What Does Archbishop Beach’s Election Mean for ACNA?

Newly elected Archbishop Beach. ACNA photograph.
Newly elected Archbishop Beach. ACNA photograph.

What does the election of Bishop Foley Beach mean for ACNA? I have a few guesses and thoughts, all of which may look foolish when his term expires in 2024, but which I am recording nonetheless.

1. The first-generation era of the Realignment is over. Leaders such as Bishop Minns, Chuck Murphy, John Guernsey and Archbishop Duncan will no longer lead ACNA or the sub-jurisdictions. This is a good thing. While they achieved a great deal, it is time for a new wave of leaders with ACNA. I date the beginning of the realignment from the First Promise / AMiA consecrations and the end (or the end of the beginning) to the collapse of AMiA, the election of Bishop Dobbs in CANA and now Bishop Beach for ACNA.
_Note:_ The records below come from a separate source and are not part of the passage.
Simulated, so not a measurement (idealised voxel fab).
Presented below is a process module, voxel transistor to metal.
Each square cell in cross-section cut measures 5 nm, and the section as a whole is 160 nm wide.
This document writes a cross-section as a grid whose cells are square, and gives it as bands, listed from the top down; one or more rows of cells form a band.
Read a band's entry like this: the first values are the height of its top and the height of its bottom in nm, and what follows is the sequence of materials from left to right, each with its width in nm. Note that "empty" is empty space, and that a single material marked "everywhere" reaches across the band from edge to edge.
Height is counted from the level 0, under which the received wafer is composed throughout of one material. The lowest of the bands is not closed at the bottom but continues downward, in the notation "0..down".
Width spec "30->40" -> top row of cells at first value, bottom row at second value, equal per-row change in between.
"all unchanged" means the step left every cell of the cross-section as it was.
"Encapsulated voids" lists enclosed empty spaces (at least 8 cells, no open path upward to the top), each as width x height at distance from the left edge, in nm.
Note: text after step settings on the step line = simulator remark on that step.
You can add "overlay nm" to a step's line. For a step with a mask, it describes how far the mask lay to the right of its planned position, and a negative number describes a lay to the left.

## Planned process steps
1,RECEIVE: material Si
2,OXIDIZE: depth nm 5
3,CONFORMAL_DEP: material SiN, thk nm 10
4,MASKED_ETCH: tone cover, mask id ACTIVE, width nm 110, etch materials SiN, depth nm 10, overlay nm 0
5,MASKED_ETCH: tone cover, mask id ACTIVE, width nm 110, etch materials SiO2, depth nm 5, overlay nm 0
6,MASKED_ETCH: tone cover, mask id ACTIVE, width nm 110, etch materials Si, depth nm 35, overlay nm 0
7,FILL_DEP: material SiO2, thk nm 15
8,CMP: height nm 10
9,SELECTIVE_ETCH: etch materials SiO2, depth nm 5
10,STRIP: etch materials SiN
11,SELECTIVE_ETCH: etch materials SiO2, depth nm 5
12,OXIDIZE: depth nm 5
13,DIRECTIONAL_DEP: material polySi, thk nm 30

2. Picking Bishop Beach should unite the tribes, at least to a degree. Bishop Beach appears to be a middle of the road, generic evangelical, and that’s just fine. He is against the ordination of women to the ministry, which satisfies both Reformed Anglicans and Anglo Catholics. He preaches a very Biblical salvation message, which should satisfy all of us, but particularly those who may have supported a Guernsey candidacy. His election should put at ease those who may have wondered what direction ACNA was heading had Bishop Guernsey won.

3. There will be a continued growth narrative for ACNA because the Diocese of South Carolina will join up once the dust settles. If this happens, ACNA’s numbers will jump quite a bit, although they are starting from a small base. We have to realize that in the world of Southern Baptists, the Assembly of God, and many other denominations, ACNA is a small fish in a big pond. Even the PCA had 335,000 members as of 14 years ago. So Anglican 1000 is good and necessary, but the ACNA growth story is a bit illusory right now.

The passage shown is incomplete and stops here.